What are the four primary components of Gross Domestic Product (GDP) using the expenditure approach?

The four components are Consumption (C), Investment (I), Government Spending (G), and Net Exports (X - M).

2
medium

What is the primary difference between Nominal GDP and Real GDP?

Nominal GDP is measured in current prices, while Real GDP is adjusted for inflation using constant prices from a base year.

3
easy

Define the Consumer Price Index (CPI) and its primary purpose.

The CPI is a measure that examines the weighted average of prices of a basket of consumer goods and services; it is used to measure inflation.

4
medium

What is 'frictional unemployment'?

Frictional unemployment is temporary unemployment that occurs when workers are between jobs or searching for new ones.

5
medium

How is 'structural unemployment' different from 'cyclical unemployment'?

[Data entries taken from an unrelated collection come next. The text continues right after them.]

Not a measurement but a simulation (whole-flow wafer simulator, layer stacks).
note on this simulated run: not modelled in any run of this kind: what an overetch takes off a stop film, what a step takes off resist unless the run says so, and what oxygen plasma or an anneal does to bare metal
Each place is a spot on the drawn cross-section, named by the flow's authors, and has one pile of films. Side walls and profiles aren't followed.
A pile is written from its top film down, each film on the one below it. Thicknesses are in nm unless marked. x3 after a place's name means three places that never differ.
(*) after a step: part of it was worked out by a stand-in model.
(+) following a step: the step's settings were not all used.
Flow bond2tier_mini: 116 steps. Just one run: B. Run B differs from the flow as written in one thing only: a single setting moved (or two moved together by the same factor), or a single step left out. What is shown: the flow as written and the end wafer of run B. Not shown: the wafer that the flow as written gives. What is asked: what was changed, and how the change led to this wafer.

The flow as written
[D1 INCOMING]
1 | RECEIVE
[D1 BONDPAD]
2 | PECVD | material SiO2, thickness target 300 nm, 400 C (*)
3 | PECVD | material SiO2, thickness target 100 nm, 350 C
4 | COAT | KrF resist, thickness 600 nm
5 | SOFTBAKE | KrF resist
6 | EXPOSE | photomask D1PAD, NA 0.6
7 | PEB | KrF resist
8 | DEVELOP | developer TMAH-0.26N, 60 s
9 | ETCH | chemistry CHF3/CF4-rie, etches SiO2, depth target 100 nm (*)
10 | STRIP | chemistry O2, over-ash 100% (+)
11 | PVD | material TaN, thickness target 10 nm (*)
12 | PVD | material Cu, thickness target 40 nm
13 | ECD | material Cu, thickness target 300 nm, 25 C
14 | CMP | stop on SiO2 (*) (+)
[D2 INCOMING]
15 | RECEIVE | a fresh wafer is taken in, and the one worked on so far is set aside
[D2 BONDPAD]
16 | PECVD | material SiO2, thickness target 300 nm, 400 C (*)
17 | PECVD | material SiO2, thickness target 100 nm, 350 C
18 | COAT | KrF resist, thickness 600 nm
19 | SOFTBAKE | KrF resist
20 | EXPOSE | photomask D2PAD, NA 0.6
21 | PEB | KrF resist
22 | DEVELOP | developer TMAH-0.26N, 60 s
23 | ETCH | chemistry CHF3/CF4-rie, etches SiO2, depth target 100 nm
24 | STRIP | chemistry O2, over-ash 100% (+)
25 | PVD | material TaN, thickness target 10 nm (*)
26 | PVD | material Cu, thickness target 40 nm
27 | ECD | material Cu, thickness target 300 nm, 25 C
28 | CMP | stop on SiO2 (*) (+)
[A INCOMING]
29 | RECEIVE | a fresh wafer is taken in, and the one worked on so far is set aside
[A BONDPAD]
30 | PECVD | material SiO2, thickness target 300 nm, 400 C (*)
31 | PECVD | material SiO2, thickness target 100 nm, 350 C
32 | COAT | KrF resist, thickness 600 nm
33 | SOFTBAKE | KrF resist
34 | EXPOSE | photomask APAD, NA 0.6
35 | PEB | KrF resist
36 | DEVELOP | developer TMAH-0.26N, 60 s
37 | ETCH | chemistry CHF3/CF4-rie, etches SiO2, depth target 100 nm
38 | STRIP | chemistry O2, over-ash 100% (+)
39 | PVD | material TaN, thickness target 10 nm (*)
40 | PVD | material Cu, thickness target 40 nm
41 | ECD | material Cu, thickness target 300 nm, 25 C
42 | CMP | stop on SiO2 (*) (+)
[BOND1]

Structural unemployment results from a mismatch between worker skills and job requirements, whereas cyclical unemployment is caused by downturns in the business cycle.

6
medium

What constitutes the 'Natural Rate of Unemployment'?

The Natural Rate of Unemployment is the sum of frictional and structural unemployment, representing the level of unemployment when the economy is at full potential.

7
easy

What are the two primary tools of Fiscal Policy used by the government to influence the economy?

The two primary tools are government spending and taxation.

8
medium

Explain the 'Multiplier Effect' in the context of fiscal policy.

The Multiplier Effect is the phenomenon where an initial change in spending leads to a larger overall increase in national income/GDP.

9
medium

What is the 'Dual Mandate' of the Federal Reserve?

The Federal Reserve's dual mandate is to promote maximum sustainable employment and maintain stable prices (low inflation).

10
hard

How does the Federal Reserve use Open Market Operations (OMO) to implement expansionary monetary policy?

The Fed buys government bonds from banks, which increases the money supply and lowers interest rates to stimulate economic activity.